开发者 https://www.devze.com 2023-01-07 04:49 出处:网络
I\'m using procedural techniques to generate graphics for a game I am writing. To generate some woods I would like to scatter t开发者_JAVA技巧rees randomly within a regular hexagonal area centred at

I'm using procedural techniques to generate graphics for a game I am writing.

To generate some woods I would like to scatter t开发者_JAVA技巧rees randomly within a regular hexagonal area centred at <0,0>.

What is the best way to generate these points in a uniform way?

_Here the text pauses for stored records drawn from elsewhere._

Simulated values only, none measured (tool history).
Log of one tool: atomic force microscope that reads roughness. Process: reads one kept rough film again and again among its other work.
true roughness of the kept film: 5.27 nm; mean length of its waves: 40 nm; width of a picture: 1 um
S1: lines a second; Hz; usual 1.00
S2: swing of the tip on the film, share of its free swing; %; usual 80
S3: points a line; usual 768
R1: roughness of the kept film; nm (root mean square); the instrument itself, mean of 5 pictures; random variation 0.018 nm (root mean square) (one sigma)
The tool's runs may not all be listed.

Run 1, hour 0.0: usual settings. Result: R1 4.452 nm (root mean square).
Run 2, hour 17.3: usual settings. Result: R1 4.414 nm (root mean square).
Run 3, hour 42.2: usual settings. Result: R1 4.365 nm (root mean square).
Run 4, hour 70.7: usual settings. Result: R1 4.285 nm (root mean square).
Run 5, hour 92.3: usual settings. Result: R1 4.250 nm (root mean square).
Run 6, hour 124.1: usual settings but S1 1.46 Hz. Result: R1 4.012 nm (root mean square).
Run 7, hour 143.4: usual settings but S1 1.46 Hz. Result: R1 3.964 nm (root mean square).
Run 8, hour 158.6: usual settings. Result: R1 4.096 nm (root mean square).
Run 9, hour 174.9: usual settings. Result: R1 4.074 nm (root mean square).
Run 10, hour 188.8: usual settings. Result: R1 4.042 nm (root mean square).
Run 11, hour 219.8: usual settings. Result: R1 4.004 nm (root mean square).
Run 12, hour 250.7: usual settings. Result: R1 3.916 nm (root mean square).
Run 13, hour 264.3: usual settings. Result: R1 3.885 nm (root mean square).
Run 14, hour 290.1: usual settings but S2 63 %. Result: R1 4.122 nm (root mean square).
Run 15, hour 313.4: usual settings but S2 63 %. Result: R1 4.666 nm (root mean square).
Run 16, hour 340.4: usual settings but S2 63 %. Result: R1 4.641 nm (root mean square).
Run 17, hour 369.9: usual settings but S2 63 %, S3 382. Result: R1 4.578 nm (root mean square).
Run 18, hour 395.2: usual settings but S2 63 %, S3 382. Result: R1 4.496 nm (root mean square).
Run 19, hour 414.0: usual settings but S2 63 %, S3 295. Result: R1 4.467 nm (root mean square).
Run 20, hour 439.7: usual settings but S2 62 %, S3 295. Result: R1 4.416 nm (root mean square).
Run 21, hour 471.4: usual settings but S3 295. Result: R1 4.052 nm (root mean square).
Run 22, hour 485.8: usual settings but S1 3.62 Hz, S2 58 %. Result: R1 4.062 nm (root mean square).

If you can find a good rectangular bounding box for your hexagon, the easiest way to generate uniformly random points is by rejection sampling (http://en.wikipedia.org/wiki/Rejection_sampling)

That is, find a rectangle that entirely contains your hexagon, and then generate uniformly random points within the rectangle (this is easy, just independently generate random values for each coordinate in the right range). Check if the random point falls within the hexagon. If yes, keep it. If no, draw another point.

So long as you can find a good bounding box (the area of the rectangle should not be more than a constant factor larger than the area of the hexagon it encloses), this will be extremely fast.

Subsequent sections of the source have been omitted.